ReiserFS: A Pioneering Mobile Target
The ReiserFS journaling filesystem is unique in many respects. Not only was it the first journaling filesystem to be publicly available for Linux, but it was also the first journaling filesystem to be accepted and integrated into the Linux kernel source code. Partially because of this, but also due to its excellent overall performance, the ReiserFS journaling filesystem is the filesystem of choice for the SuSE Linux distribution, an installation option for the Mandrake Linux distribution, and (because it is in most modern kernels) is available on most other Linux distributions.

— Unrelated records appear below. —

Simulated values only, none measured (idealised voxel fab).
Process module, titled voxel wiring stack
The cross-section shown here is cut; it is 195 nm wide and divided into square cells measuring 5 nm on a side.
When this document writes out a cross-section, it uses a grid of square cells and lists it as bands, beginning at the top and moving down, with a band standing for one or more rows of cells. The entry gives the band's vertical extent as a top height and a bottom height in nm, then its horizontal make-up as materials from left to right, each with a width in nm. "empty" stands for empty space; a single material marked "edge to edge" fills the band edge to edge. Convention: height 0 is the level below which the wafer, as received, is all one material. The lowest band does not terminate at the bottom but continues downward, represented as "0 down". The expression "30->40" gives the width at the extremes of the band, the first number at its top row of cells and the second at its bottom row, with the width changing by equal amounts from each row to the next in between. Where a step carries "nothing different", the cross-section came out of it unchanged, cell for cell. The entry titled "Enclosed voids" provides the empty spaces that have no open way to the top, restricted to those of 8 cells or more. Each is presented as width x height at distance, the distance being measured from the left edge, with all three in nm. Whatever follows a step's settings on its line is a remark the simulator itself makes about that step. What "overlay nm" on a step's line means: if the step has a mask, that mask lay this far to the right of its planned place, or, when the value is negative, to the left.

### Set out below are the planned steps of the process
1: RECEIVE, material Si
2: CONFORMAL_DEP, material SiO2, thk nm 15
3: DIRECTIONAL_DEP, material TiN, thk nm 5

ReiserFS began life as a personal project of Hans Reiser, a colorful and opinionated German Ph.D who still directs its development. The development of ReiserFS has been helped along by significant investments from Linux software and hardware vendors. The staunchest supporter of ReiserFS (outside its core development team) has always been SuSE, the German Linux distribution, which was the first Linux vendor to bundle and ship a Linux distribution that contained and actively promoted ReiserFS. It's easy to see why a Linux vendor such as SuSE (http://www.suse.com) would invest in the ReiserFS project because having a high-performance journaling filesystem in its Linux distribution makes it easier to sell Linux as an enterprise computing solution.
Aside from its basic journaling functionality, ReiserFS has some interesting features that help differentiate it from other journaling filesystems for Linux. ReiserFS uses a mechanism called tail-packing that enables it to combine small files and file fragments (portions of a file that are less than a full block in size) and store them directly in the B+Tree nodes. This decreases "wasted space" in the filesystem due to filesystem blocks that contain substantially less than the ReiserFS block size. The ReiserFS also uses B* balanced trees to organize directories, files, and data. This provides fast directory lookups, intrinsic support for large directories, and blazingly fast delete operations.
ReiserFS is designed to support block sizes from 512 to 64KB bytes, but currently only supports 4KB blocks. Its efficiency in packing fragments into other blocks helps overcome this limitation. In fact, migrating an existing ext2 filesystem to ReiserFS produces some impressive resultsit's great to copy an existing filesystem onto a new ReiserFS filesystem and find that your files take up less space than they used to.
Like other modern filesystems, such as XFS and JFS, ReiserFS supports sparse files and does dynamic inode allocation, which minimizes the amount of filesystem storage preallocated to filesystem data structures. ReiserFS uses block-based allocation instead of using extents like JFS and XFS, and therefore tracks allocated blocks in a filesystem using bitmaps, like traditional Unix filesystems.
ReiserFS journals filesystem metadata updates rather than both data changes and metadata updates. This helps guarantee the consistency of the filesystem itself after a system restart, although the data that the files contain may be out-of-date or partially updated, depending on whether the data writes to the file completed before the system went down. The journaling support in ReiserFS uses some clever strategies to maximize metadata consistency, even in the event of a sudden system failure. For example, when updating filesystem metadata, ReiserFS does not overwrite the existing metadata, but instead writes it to a new location as close as possible to the existing metadata. If a system goes down while a metadata update is taking place, this guarantees the consistency of the filesystem's existing metadata because it is not freed until the update transaction is completed.
To summarize, ReiserFS is a high-power journaling filesystem built into every version of Linux running a 2.4.1 or greater kernel. It is already extensively used on Linux systems, and therefore has some substantial history in Linux terms. ReiserFS isn't perfectfor example, its use of balanced trees causes performance problems when creating new files on filesystems that are more than 90 percent full, due to the overhead of shifting a huge number of nodes when balancing the trees. Similarly, copying large numbers of huge files (MP3, anyone?) to a ReiserFS partition can take a while as the system juggles storage allocation to keep the internal B*Tree as shallow as possible. On the upside, it's in every modern Linux system, is used extensively, and makes it easy for you to use a journaling filesystem on any recent Linux distribution.